The galactic centre area of the Milky Way in Sagittarius behind the grand old barn near home in … [+]
VWPics/Universal Images Group via Getty Images
Each Monday I pick out the northern hemisphere’s celestial highlights (mid-northern latitudes) for the week ahead, but be sure to check my main feed for more in-depth articles on stargazing, astronomy and eclipses.
What To Watch For In The Night Sky This Week: July 13-19, 2020
This week we’ve got an enviable and varied list of celestial sights; our galaxy’s center looking its very best, Jupiter at its brightest of all of 2020 and a pretty Venus-Moon conjunction.
Oh, and don’t forget Comet NEOWISE, which also becomes easily visible this week in the post-sunset evening night sky.
Monday, July 13, 2020: ‘Milky Way window’
With the Moon reaching Last Quarter tonight and rising way after midnight, the Milky Way’s galactic center becomes an easy sight in dark, moonless skies. If you’ve wanted to get images like the one above, the next 10 days or so are among the best of 2020 (around Last Quarter moon in August and September will also be good—after that the galactic centre is below the horizon as seen from the northern hemisphere).
Tuesday, July 14, 2020: Jupiter at opposition
Tonight Jupiter reaches opposition, when Earth passes between it and the Sun. As a consequence the planet’s disk is 100% illuminated as seen from Earth, and Jupiter will look at its brightest and best for all of 2020.
The geometry of opposition also means that the planet rises at dusk (in the east) and sets at dawn (in the west), which is convenient. Grab some binoculars and see if you can see four of its moons—they’re an easy target. If you have a small telescope, now is the time to use it.
Although the date of a major planet’s annual opposition is celebrated by amateur astronomers and planet-gazers, practically-speaking, Jupiter will be well-positioned and shining very brightly for the next few weeks and months.
Friday, July 17, 2020: the Moon and Venus in conjunction
Friday, July 17, 2020: the Moon and Venus in conjunction.
If you’re up well before sunrise look to the eastern sky and you’ll see a lovely tableau of a 12%-lit, 26-day old crescent Moon close to a very bright Venus.
Shining at a magnificent magnitude -4.5, Venus is sure to look fabulous. Glance to its right to see the bright star Aldebaran in Taurus, which will be around the same distance as the Moon is from Venus on the other side.
Constellation of the week: Sagittarius
This is one of the best weeks of the year to check-out the vast summer constellation of Sagittarius, the archer, which is positioned across the densest star fields of the Milky Way galaxy.
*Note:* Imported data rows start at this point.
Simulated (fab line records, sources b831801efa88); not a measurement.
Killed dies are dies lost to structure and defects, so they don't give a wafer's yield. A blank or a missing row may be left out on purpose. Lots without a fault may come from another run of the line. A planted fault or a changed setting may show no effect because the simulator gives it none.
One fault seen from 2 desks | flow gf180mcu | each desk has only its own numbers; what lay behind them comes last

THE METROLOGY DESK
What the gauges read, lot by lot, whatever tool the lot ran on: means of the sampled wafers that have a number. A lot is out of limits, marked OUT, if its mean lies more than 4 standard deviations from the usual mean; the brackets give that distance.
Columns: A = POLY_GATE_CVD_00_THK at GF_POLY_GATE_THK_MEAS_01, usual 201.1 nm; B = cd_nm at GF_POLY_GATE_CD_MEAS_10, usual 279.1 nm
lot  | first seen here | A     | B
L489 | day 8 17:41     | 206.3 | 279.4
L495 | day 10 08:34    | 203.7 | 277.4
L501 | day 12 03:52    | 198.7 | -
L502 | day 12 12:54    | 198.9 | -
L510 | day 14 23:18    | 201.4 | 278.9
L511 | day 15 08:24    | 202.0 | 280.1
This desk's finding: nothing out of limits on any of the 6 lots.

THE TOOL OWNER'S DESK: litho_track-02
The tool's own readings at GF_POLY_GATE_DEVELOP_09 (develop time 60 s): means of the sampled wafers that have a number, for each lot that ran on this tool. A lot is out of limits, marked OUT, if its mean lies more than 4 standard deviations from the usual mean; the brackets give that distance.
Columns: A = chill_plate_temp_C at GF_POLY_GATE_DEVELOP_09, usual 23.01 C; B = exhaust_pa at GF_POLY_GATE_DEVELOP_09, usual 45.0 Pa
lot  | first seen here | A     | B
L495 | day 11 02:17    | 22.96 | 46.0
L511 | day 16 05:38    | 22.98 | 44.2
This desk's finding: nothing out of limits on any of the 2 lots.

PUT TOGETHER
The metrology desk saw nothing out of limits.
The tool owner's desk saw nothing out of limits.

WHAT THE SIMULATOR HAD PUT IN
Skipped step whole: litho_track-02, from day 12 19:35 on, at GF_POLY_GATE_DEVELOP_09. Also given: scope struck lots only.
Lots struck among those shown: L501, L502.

The constellation of Sagittarius.
It’s also over the galaxy’s center, so while you look in the direction of Sagittarius you’re looking at galactic central point. The most interesting sight here isn’t the shape of the archer—which is pretty hard to see—but a smaller shape (stargazers call it an asterism) called the “Teapot.” Look south.
Wishing you clear skies and wide eyes.